Over the years, I’ve navigated activities in a way that made the best of focus, minimised negative stimulus and reduced anxiety. Here’s a list of things I do – hope they help you. If you are struggling to sustain your focus and having anxiety, 1 or 2 of these may be worth a go, to improve your day to day. While I focus well when something fascinates me, I often use this to sustain my attention in conversation, so can sometimes be a little intense. Hyper-fixation can work to our advantage when immersed in things we enjoy, though make other activities tougher to manage.
In overly-stimulating places, my anxiety tends to spike. Parties growing up were like escape rooms – loud, hot, bright – a combination of 80s music and the scent of beer, perfume and meat. When the kids were younger, I shopped quickly so we could linger in a tucked-away cafe. If my Grandad accompanied us, cappuccino came before we set foot in a shop!
Now I have alternative ways to handle those things. I keep to smaller groups when socialising (where possible), in quieter or nature-based settings. I use online ordering or visit local independents. I keep paragraphs shorter, here and in journal entries, so that it’s easier to absorb when reading. Explore your options. Carve a little slow living into your life – even though society moves fast. This list will give you a place to start. It runs a little long, so I’ve batched it into 3 parts…
- Incorporate activities, study and work in topics, areas or subjects that fascinate/stimulate you, where you find it much easier to sustain your concentration. This uses the hyper-fixation in a positive way.
- Set reminders for eating and resting, for times when you are deeply focussed.
- Avoid the negative side of the hyper-fixation by minimising exposure to negative stimulus, such as entertainment, apps or news that triggers strong feelings of distress (that you don’t need to be experiencing).
- Have a worry or anxiety notebook, where you write down what is stressing you. At a more convenient time you can sit with the thoughts/feelings and decide on some actions to minimise or resolve the issue.
- Have clear boundaries that are easy to maintain in relationships, so you can be open with those you wish to.

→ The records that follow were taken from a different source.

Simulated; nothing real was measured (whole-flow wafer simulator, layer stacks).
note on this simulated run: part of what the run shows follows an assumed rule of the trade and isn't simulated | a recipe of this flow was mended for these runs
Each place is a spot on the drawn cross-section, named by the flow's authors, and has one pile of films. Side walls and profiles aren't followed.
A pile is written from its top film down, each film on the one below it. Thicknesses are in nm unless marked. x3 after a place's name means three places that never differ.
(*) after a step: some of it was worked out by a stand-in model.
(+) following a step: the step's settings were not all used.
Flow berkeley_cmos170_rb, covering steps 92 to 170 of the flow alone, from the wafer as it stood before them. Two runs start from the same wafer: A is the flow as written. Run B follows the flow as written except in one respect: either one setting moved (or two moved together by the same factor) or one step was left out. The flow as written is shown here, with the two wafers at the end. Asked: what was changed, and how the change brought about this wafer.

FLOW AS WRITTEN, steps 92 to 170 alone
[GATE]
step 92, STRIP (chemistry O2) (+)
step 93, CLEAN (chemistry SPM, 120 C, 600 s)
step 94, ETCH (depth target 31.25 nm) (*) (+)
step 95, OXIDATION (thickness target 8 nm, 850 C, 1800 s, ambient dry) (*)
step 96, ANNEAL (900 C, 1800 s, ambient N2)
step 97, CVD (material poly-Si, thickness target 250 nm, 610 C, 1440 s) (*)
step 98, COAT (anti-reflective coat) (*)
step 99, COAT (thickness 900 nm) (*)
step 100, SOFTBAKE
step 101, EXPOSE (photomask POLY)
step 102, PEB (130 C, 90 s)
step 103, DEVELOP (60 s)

- Keep any plans, schedule, projects streamlined, so you can break each part into smaller steps, to reduce overwhelm.
- Always start from a place of accepting reality as it is, as this provides a solid foundation beneath shifting emotions.
- Engage in conversation in a slower, more back and forth manner, so you have time to process and listen more fully, when the other person is speaking. Example: Fuelled by a fear of my attention dropping out while I’m in the middle of expressing a more complex thought, I try to “get it all out” in one go, though it can seem like I’m hogging the conversation! My solution to this, is often to break down what I want to say in two or three parts, expressing them one at a time then waiting for the other person to respond to each part, before I speak again. This may sound awkward, though within a handful of conversations it becomes easier and over time, an effortless habit.
- Try the rule of 1-2 and apply it (1 for work, 1 for leisure for instance), and break larger things into parts where feasible.
- Have short lists for each day where you can chunk household tasks, work or study tasks that you need to repeat on a regular basis – the habit will form of doing them together in time.
- Over-simplify initially, when struggling to express emotions in order to start talking, then elaborate. Example: “I feel up today, I did some reading though still feel agitated… I’ll go to bed early and journal.”
- Meditation helps expand “sustained” focus. Explore various styles and find one that suits you.
- Take some deep, slow breaths whenever focus wanes or anxiety spikes. Make the exhale slightly extended compared to the inhale and don’t fight the pause between the breaths. It is relaxing though sharpens your awareness.
Try leaning into 1 – 2 of these at a time and adapt them to suit your own lifestyle. It can help you reconsider how to structure your week. People tend towards hyper-activity or hypo-activity. I simplify this with my kids, by talking about feeling UP or DOWN. UP is agitated, fidgety, unable to stick with one task to completion. DOWN is a foggy, disjointed thought process and weighted exhaustion. It feels like every single thing requires a mammoth effort.
I have activities to bring me down when I’m up (journal, meditate, read), and up when I’m down (clean, dance, garden). Because these activities are included regularly, anxiety is reduced and focus improved, for the most part. Though like everyone currently, I’m deferring what isn’t essential or splitting tasks into smaller actions, to get things done. Intensity often recedes with observation. Not everything requires action – sometimes it’s enough to notice then move on. If you need to make changes, do so. This lets more harmony into life.